NVIDIA L40S

AI Hardware NVIDIA

9 min read

Updated Jun 27, 2026

Suggest edit History Talk

RawGraph

Last edited

Jun 27, 2026

Fact-checked

In review queue

Sources

8 citations

Revision

v2 · 1,895 words

Fact-checks are independent of edits: a reviewer re-verifies the article against its sources and stamps the date. How we verify

The NVIDIA L40S is a data-center GPU based on the Ada Lovelace architecture that NVIDIA markets as a single "universal" accelerator for AI inference and training, generative AI, 3D graphics, rendering, and video processing. NVIDIA announced it at the SIGGRAPH conference on August 8, 2023, and it pairs 48 GB of GDDR6 memory with fourth-generation Tensor Cores and an FP8 Transformer Engine, delivering more than 1.45 petaflops of tensor processing on a standard PCIe card with no NVLink.^[1]^[2]^[3] During the 2023 to 2024 GPU supply crunch it became commercially significant as a more available and less expensive alternative to the H100 for inference and mixed AI-plus-graphics work, including workloads on the Omniverse platform.^[7]

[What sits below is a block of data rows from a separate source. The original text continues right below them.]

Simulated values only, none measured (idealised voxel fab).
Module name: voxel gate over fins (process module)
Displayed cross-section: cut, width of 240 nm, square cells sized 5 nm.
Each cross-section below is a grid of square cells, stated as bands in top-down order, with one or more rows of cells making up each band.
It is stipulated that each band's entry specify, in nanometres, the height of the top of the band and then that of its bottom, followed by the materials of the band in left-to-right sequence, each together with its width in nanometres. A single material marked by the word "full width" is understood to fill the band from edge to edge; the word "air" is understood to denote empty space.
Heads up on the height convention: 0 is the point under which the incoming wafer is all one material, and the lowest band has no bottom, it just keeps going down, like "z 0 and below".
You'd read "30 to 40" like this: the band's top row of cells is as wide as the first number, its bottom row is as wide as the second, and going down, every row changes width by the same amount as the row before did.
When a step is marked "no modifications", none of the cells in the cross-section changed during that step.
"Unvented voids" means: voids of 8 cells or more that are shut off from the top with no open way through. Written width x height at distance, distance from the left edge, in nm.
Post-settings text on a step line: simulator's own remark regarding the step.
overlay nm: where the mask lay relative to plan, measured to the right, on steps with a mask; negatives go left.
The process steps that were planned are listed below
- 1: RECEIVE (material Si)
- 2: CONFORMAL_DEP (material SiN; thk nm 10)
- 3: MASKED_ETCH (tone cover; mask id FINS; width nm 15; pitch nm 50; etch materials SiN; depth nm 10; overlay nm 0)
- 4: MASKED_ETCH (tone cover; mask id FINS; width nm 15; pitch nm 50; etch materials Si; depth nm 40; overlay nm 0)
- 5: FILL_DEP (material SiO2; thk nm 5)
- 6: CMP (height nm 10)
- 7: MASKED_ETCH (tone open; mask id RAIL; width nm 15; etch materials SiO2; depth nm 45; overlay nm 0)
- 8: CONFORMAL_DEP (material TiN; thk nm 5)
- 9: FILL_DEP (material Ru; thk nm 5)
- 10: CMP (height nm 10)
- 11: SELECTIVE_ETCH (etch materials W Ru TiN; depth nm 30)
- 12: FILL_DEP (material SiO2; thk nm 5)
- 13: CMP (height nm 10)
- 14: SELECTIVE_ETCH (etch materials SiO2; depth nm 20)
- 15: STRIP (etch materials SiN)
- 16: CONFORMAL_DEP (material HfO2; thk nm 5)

Built on the same large AD102 die used in NVIDIA's flagship Ada Lovelace products, the L40S is the compute-rebalanced sibling of the earlier NVIDIA L40, a graphics- and visualization-focused card released in late 2022.^[4]^[5] The two share the same die, 48 GB memory configuration, and physical form factor, but the L40S raises clock speeds and power and is positioned as a compute accelerator rather than primarily a visualization product.^[4]

What is the NVIDIA L40S?

The NVIDIA L40S is a dual-slot PCIe data-center GPU built on the Ada Lovelace architecture and announced at SIGGRAPH on August 8, 2023.^[3] NVIDIA describes it as "a powerful, universal data center processor designed to accelerate the most compute-intensive, complex applications, including AI training and inference, 3D design and visualization, video processing and industrial digitalization with the NVIDIA Omniverse platform."^[3] In NVIDIA's framing, the card's defining trait is breadth: rather than specializing in either rendering (like the L40) or peak AI throughput (like the H100), it is tuned to do a wide range of AI, graphics, and video work acceptably well on widely available hardware.^[1]^[4]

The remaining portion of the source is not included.